I loved my daily learning notes habit, but for a while I stopped publishing them here. A recent conversation with a soon-to-be-blogging friend reminded me that my own blog has a somewhat inconvenient setup, which is probably a major deterrent to my blogging habit. Just like how I’m more likely to exercise if I prepare my gym bag the night before, I think I’ll be more likely to resume my daily learning notes if my blog’s category system is already set up to make them easy to organize!
So the other day, I started learning more about Jekyll collections and categories to see what my options are. (Jekyll is the static site generator built into GitHub, so that’s why I use it – free web hosting through GitHub Pages!)
General Resources for Jekyll Collections:
- Jekyll Collections (Official Docs)
- Explain Like I’m Five: Jekyll Collections
- Introduction to Jekyll Collections
I’m still debating whether I should be using posts or a custom collection for these daily learning notes, so I made a couple of quick pro/con lists.
Issues with Posts:
- I don’t think I want them all to show up in my site’s RSS feed! (Is there another way to exclude posts from the RSS feed in Jekyll?)
- Jekyll doesn’t seem to support multiple categories on each blog post; if I assign multiple categories to a post, Jekyll treats them as a hierarchy and the generated permalink would look like
category1/category2/post-name/
, which is not what I want! (I’m not using categories in the permalinks right now, but if I wanted to in the future, that would be very annoying!)
Issues with Collections:
- Collections aren’t ordered by date, so I’d have to find a workaround.
- I’d have to create/maintin more files, and maybe it’s more overhead than necesary for what’s essentially just another category of my blog.
Now I find myself wondering: is there another way to exclude posts from the RSS feed in Jekyll? I’ll do a little research…
Yes, there certainly is! These Jekyll RSS Feed Templates on GitHub provide some good examples. My blog already has an atom.xml
file, which I could easily modify to exclude certain categories. Good to know! There’s also the jekyll-feed plugin, which probably isn’t too hard to customize either.
I’ll tackle the low-hanging fruit first. I think I can solve my major pain points with just two small fixes:
-
Edit the breadcrumbs functionality of my theme to list all categories associated with the current page, using a code snippet like this one
-
Exclude the “daily” category of posts from the Atom/RSS feed template file with something like ` create feed! `
And… done! I even added one extra bit of functionality: now I can exclude any post from my Atom/RSS feed by simply including nofeed: true
in the front matter of any post, in addition to excluding the “daily” category. Nifty!
OK, next problem to solve: categories! With the quick fix I just made, I can now use multiple categories on all my blog posts (as long as I don’t use categories for the permalinks). But it could still be so much better! Right now, if I want the “daily” category to have the name “Daily Learning Notes” but use “daily” for the category page permalink, I’d have to create a separate data file or something that links the long and short names of every category.

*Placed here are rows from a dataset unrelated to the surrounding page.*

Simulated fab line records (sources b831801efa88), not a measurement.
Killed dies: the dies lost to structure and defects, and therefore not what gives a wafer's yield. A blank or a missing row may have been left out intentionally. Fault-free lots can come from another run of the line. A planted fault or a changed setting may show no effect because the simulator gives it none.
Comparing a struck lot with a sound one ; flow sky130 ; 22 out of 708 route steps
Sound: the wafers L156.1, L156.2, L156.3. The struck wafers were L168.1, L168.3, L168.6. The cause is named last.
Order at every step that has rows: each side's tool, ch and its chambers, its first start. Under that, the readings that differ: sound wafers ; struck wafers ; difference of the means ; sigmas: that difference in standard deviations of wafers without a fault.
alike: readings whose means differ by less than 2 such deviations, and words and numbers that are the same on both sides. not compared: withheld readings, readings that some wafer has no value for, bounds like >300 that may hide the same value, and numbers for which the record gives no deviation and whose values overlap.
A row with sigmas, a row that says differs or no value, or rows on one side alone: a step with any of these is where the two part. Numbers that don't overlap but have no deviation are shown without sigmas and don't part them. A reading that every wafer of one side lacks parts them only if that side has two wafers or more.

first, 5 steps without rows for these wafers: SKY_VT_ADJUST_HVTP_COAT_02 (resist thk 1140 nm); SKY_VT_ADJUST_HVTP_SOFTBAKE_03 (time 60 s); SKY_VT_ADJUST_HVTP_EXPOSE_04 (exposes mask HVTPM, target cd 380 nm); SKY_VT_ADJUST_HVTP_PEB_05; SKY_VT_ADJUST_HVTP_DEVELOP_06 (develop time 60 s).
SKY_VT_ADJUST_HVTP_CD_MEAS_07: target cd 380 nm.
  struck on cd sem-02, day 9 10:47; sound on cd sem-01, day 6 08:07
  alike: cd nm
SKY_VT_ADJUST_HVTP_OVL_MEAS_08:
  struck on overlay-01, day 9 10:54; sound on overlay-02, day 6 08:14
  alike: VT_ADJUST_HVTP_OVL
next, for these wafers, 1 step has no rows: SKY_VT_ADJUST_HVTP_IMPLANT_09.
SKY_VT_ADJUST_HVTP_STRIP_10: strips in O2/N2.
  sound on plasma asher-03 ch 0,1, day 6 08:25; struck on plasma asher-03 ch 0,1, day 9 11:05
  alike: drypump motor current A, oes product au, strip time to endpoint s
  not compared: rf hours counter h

So how do I solve this problem and make Jekyll categories behave the way I want? Time for a little more research…
First option: I could always use plugins to customize Jekyll and change how it handles categories. The only downside to that is since GitHub doesn’t support custom plugins, I’d have to always build my blog locally, then push the static site files to GitHub. That’s not a big deal at all, since I could use an easy enough work-around as described in blog posts like “Jekyll + Plugins + GitHub + You”. But I wouldn’t be able to edit my blog from my phone or from other computers like I can right now, taking advantage of GitHub’s web interface for editing files and letting their servers rebuild my Jekyll blog automatically.
Second option: I could create a Jekyll collection for my tags/categories, as suggested in this blog post from Siteleaf, this blog post by Kyle Banks, and this other blog post by Stephan Grob. Plus, there are a couple extra benefits to using collections: I could then assign metadata to categories themselves, like theme colors, category descriptions, or whatever else I can think of! And this workaround would also solve a well-known bug with Jekyll: if a category name contains spaces, it generates an ugly permalink. With metadata for each category, I could name my categories whatever I want and set their permalinks separately.
I’m defintiely leaning towards this second option, but are the benefits worth the extra work? Following the example from this blog post by Siteleaf, I outlined a list of steps.
Steps for Setting Up My Categories Collection
-
First, decide on the name for the collection! (It sort of works if I name it “categories”, but there are some potential conflicts between my custom collection and Jekyll’s built-in categories.) So I settled on “cats” for short.
-
Update the config file to register the “cats” collection, set
output: true
so Jekyll will create a page for each category, and set the default values for each category (like layout and permalink structure). -
Create a
_cats
folder, containing a file for each category. -
Each category file should have in its front matter: a “name” for its short identifier/permalink, a “title” for its longer name, and any other metadata.
-
Update every blog post to use the new “cats” metadata in the front matter. (Be sure to test out multiple categories per blog post!)
-
Create a default layout file for category pages, which will list all posts that belong to the given category.
-
Create an include file that displays all categories on my blog, in case I want to display that list somewhere for improved site navigation.
-
Update the breadcrumbs file to properly display a list of all categories on each post, and take advantage of how collections now let me set metadata for each category!
-
Update the Atom/RSS feed file to exclude all posts in the “daily” collection.
It’s a bit of work, but very doable! OK, so far I’ve set everything up as needed, and now I just need to figure out how to use the right Liquid code (the template language used by Jekyll) for these last steps.
Liquid Code Snippets
List all categories on my blog:
List all the posts in a given category (supports multiple categories on each post):
List breadcrumb links for all of the current blog post’s categories (modified code from Skinny Bones theme):
Exclude posts from my Atom/RSS feed (from the “daily” collection or where “nofeed” property is true):
Phew, it finally all seems to work! Woohoo! Well, time to save all these changes and call it a day. (Although technically it did take me more than one day to get all this working, haha.) I’ll just average it out and publish it for the day on which I did most of the work, which was actually yesterday (Tuesday, May 30th). But yeah, here it is: my first daily learning blog post in a long time! It’ll be interesting to see if this new setup actually encourages me to share more of my raw learning notes.
Oh yeah, and before I forget, here’s something to try next: implement a feature for grouping posts into a series, following this blog post!
OK, bye for now!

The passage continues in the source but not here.